The deaths of both Romeo and Juliet in William Shakespeare's tragedy were suicides, resulting from their feuding families' disapproval of their romance. Romeo kills himself by ingesting poison, when he thinks a drugged Juliet has died. Juliet then stabs herself after awakening to find Romeo's lifeless body.
Although suicide is the direct causes of the deaths of Romeo and Juliet in the story, an indirect cause of the young lovers' deaths is the long-running feud between their families, the Montagues and the Capulets. Because of this feud, when Romeo attends a party given by the Capulets in disguise and falls in love with Juliet, the conflict of the tragedy is set in motion and gives rise to one of the more famous lines in the Shakespeare canon, uttered by Juliet, "O Romeo, Romeo, wherefore art thou Romeo? Deny thy father and refuse thy name."

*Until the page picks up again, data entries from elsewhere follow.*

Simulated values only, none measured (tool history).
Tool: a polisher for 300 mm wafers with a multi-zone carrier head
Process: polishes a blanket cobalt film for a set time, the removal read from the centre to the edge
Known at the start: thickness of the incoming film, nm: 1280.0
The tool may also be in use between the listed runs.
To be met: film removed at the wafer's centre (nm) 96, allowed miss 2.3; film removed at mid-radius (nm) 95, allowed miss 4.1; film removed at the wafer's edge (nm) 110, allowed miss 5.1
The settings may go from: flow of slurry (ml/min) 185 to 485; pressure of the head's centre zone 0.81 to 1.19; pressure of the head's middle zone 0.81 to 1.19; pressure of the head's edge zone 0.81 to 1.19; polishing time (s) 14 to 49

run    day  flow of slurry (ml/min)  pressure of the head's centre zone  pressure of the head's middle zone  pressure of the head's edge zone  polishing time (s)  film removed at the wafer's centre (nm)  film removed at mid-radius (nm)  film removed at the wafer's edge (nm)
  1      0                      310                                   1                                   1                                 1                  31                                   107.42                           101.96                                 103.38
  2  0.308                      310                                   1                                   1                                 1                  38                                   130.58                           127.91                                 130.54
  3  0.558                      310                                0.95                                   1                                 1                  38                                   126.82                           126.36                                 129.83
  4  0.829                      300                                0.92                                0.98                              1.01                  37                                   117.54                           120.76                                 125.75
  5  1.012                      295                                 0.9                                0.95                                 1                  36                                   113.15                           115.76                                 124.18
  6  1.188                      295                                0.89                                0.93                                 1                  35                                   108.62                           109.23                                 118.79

Additionally, the deaths of the young lovers were precipitated by the murder of Tybalt, Juliet's cousin, during a sword fight, after Tybalt inadvertently murders Romeo's friend Mercutio. The death of Tybalt causes Romeo to be banished from the lovers' hometown of Verona, which leads to the ensuing confusion that makes Romeo believe that the drugged Juliet is dead when he comes upon her.